How does a URL shortener work?

Have you ever wondered links like https://goo.gl, https://bit.ly, https://goo.gl ?

They are some of the renowned URL shortening services on the Internet.

This aim of this post is to explain how does URL shortening works, so one can make on his own.

This post deals with the concepts invovled. If you are looking for code, click the lord’s face and get it.

Talk is cheap, show me the code

Pre-requisites

  • Interest in topic.
  • Base conversion. If you know to convert deciman to hexadecimal and back, that’s more than enough.

What is a shortened URL?

Consider the following examples:

Shortened version Original URL
https://goo.gl/KIuxZj https://github.com/himanshub16/resume/raw/master/himanshub16.pdf
https://bit.ly/tweelyser https://tweelyser.herokuapp.com
https://t.co/VzsLNXdD4Y https://www.nasa.gov/image-feature/goddard/2018/hubble-exquisite-view-of-a-stellar-nursery

The shortened versions appear more precise to the original ones.

There are two major use-cases where shortening URLs is helpful.

  • Save space Targets like SMS, tweets have strict character-count limit where long URLs can take up lot of space.

  • Counting clicks This is the real and most important use of URL shortening. Consider the third link in above table. Every time one clicks on the t.co link, Twitter gets informed and redirects you to the original link.

Finding a short representation

Well, that’s simple. Index it.

Just associate a serial number to any content, and that gets indexed. Isn’t this how we are allotted roll numbers in schools?

Here’s how it might look like:

Serial # URL
1 https://github.com
2 https://google.com/search?q=computer
3 https://twitter.com/status/1

But that’d eventually lead to a problem.

There will come a time soon when the numbers used will be of more than 8 or 10 digits, which is fine but can be made even better.

A higher base would help

Decimal number system use base 10, i.e. they use 10 symbols to represent a number. Hexadecimal system uses 16 (0-9 A-F). Thus, a large number like 65432 is represented as ff98.

Take even higher base, say 26 (0-9 a-p), 36 (0-9 a-z), 62 (0-9 a-z A-Z), and apply the same concept.
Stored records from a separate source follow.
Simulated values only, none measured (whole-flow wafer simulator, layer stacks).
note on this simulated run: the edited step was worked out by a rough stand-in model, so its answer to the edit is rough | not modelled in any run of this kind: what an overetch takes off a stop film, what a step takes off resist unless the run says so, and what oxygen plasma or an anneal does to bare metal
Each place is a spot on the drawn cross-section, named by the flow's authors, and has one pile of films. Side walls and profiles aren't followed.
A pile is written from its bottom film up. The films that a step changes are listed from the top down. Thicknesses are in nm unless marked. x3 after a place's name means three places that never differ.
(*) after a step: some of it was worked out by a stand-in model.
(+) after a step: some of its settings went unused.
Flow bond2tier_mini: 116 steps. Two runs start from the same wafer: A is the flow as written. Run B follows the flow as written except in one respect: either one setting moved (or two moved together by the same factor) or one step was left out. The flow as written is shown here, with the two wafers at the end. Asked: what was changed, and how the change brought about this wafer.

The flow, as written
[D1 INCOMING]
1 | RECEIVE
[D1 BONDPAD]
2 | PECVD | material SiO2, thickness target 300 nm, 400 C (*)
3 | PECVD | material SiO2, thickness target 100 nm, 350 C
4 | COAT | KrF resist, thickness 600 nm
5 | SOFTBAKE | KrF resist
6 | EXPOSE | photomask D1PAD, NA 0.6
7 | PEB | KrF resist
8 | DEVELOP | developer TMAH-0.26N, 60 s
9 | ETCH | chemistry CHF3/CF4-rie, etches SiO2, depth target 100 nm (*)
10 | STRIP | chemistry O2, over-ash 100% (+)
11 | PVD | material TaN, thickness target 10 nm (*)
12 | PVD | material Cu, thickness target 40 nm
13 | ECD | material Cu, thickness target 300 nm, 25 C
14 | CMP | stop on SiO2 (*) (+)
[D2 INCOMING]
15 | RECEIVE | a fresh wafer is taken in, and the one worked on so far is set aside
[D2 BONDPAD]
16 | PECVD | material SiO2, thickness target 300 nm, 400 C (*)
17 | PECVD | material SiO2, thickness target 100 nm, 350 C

Here’s the conversion that’d happen:

Base 10 Base 16 Base 26 Base 36 Base 62
27 1b 11 r r
938641 e5291 21adf k49d 3Wbn
999999999 3b9ac9ff 3647job gjdgxr 2wDOpb
987948554334 e60652985e 4j030eice cluv27a6 NOolhwe

For an exercise,

3Wbn =>  (3 * 62^3)  + (W * 62^2)  + (b * 62^1) + (n * 62^0)
      = (3 * 238328) + (58 * 3844) + (11 * 62)  +    23
      =   714984     +   222952    +   682      +    23
      = 938641

Clearly, bases 36 and 62 seem to be safest choices and require less space compared to smaller bases.

So how does this work in software?

Find code implementation here

  • Assign a serial number to a URL. This can be the primary key if it is a SQL database.
  • Convert that serial number to base 62 (you can use any base).
  • yourdomain.com/base_62_value is the required URL.

  • Whenever one hits the above URL, you get the string for base_62_value.
  • Convert that base_62_value to base_10 integer as above exercise does.
  • That is the serial number you are looking for.

Note

  • Make sure the serial number is something unique and never repeats.
  • If you are using MongoDB, use a serial number stored in some other collection.

:tada: Here you go! Make one like this yourself.

#concept #programming #urlshortener #algorithm

Written on June 18, 2018